Thursday, March 7, 2013

Collectors Archive: Lenox Library Collection

We dug way back for this edition of Collectors Archive; all the way back to 1904! It is from The New York Times. It is regarding the creation of a grand collection of political cartoons and memorabilia from the early days of political campaigns to the modern (1904 remember) times. Makes you wonder if the collection is still in intact after 109 years.
Andrew Jackson Political Cartoon. Found on Google Image Search
 



Lenox Library Collection Begins with Jackson in 1824.

Some of the most interesting and bitter campaign literature in New York just now has nothing nothing whatever to do with this election. Some of the most caustic cartoons have no reference whatever to Roosevelt, Parker, Herrick, or Higgins. A visit to the Lenox Library is necessary to see them, and for students of political history the time is profitably spent.


No such collection of campaign documents has ever before been seen in New York as Frank Weitenkampf, curator of the print department of the Lenox Library, has collected from the various libraries of the city, and which will be on exhibition until the middle of November.
The exhibit begins with the Jackson campaign 1824, and ends with the last McKinley campaign. Every party has ever put a Presidential candidate in the field is impartially represented. The Prohibitionists and the Socialists have just as fair treatment as anybody else. Even Joesph Smith, the Mormon leader, when he ran for the Presidency with Gen. James A. Bennet of New York as a running mate, is given a good place in the exhibition.
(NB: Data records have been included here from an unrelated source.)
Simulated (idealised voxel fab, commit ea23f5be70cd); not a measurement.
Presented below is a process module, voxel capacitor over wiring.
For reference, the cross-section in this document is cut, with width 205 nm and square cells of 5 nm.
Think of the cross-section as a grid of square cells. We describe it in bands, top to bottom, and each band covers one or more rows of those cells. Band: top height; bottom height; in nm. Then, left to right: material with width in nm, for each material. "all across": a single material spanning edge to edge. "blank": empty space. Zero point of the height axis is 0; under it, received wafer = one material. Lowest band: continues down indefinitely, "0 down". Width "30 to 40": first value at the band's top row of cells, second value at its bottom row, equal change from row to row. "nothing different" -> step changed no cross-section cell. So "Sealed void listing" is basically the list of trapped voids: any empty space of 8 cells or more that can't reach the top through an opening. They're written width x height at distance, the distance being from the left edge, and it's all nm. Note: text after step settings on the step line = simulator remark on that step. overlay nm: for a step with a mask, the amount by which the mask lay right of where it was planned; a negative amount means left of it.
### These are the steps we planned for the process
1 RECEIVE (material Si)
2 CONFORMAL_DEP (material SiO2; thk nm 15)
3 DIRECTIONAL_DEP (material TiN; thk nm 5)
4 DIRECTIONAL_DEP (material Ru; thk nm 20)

Many cartoons that would be likely to give offense have been omitted, although Mr. Weitenkampf has copies of them in his print room. One of them is Gillam's famous cartoon of Blaine hiding his face in shame when his nakedness is exposed as the tattooed man. The nearest approach to this is Blaine's tattooed back as he sits on the plank with Logan in the familiar cartoon. "Me and Jack." The cartoon of Thomas Nast, showing Greeley and Wilkes Booth shaking hands over the grave of Lincoln, is omitted also.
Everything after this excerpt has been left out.